Wednesday 29 June 2016

The world’s second biggest economy is the world’s biggest investor in infrastructure.

The world’s second biggest economy is the world’s biggest investor in infrastructure.
CHINA SPENDS MORE ON INFRASTRUCTURE each year than North America and Western Europe combined. That’s according to a new study published last week by global management consulting firm McKinsey & Company. The fact that China is investing so much in roads, rails, ports—and everything else that keeps society up and running—hints at big trends that could shape the global economy in the coming decades.
“Infrastructure investment has actually gone down in half the G20 economies,” says Jan Mischke, senior fellow at McKinsey Global Institute, who worked on the report. The culprit was the global recession in 2009. But it hasn’t stopped China.

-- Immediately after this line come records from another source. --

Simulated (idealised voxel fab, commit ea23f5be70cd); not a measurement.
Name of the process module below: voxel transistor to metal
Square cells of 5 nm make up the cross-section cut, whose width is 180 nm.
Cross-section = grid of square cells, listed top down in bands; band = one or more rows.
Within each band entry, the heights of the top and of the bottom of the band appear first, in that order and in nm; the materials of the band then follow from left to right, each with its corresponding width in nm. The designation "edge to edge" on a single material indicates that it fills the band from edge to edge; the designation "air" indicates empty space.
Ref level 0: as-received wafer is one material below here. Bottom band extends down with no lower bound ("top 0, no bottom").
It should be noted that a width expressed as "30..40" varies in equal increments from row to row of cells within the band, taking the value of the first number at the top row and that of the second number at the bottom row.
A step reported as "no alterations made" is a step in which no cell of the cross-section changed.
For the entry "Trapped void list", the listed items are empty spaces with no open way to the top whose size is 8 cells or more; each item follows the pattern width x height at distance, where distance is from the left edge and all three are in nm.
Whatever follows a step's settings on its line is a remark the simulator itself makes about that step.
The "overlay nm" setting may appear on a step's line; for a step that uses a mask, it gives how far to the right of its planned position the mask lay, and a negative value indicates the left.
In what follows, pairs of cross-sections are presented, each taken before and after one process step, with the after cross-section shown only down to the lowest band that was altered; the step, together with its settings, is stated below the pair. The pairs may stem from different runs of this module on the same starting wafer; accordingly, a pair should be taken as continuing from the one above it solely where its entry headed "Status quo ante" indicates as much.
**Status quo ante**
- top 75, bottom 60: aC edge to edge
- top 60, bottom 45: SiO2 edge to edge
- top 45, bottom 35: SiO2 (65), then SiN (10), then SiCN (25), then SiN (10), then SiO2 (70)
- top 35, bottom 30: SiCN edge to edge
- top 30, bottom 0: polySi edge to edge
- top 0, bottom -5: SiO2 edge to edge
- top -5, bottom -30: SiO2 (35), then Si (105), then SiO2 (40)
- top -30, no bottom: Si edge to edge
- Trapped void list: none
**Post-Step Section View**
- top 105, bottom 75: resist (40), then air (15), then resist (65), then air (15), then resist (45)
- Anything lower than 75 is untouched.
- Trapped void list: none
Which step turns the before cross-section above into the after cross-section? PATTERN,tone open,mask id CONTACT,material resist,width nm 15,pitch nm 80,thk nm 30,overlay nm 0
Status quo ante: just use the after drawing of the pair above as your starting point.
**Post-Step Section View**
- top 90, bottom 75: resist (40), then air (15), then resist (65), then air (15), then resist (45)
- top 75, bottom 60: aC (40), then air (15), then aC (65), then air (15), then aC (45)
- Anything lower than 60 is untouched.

Between 1992 and 2013, China spent 8.6% of its GDP on building roads, railways, airports, seaports, and other development projects that are key to keep people and goods on the move, and keeping the economy strong. That same spending figure was just 2.5% for Western Europe, and 2.5% for the US and Canada put together.
“The report is an important wake-up call about the perils of under-investment in infrastructure,” says Robert Puentes, a senior fellow specializing in metropolitan policy at the Washington-based think tank, the Brookings Institution. "The super-charged growth in China's economy is fueled by these investments in infrastructure."
Europe’s and North America’s infrastructure is getting old, fast. It needs more money to be replaced, made better, and made safer. More investing also means greater environmental sustainability, more jobs, and innovation that fuels new technologies.
Last year, for example, the US Department of Transportation study revealed that more than 61,000 bridges in the country are “structurally deficient”; in 2014, US Vice President Joe Biden described New York’s LaGuardia Airport as “third world.” In 2013, the UK government announced a £100 billion infrastructure plan, saying that the UK had “for centuries been pioneers in infrastructure,” but in recent decades, “let this proud record slip.”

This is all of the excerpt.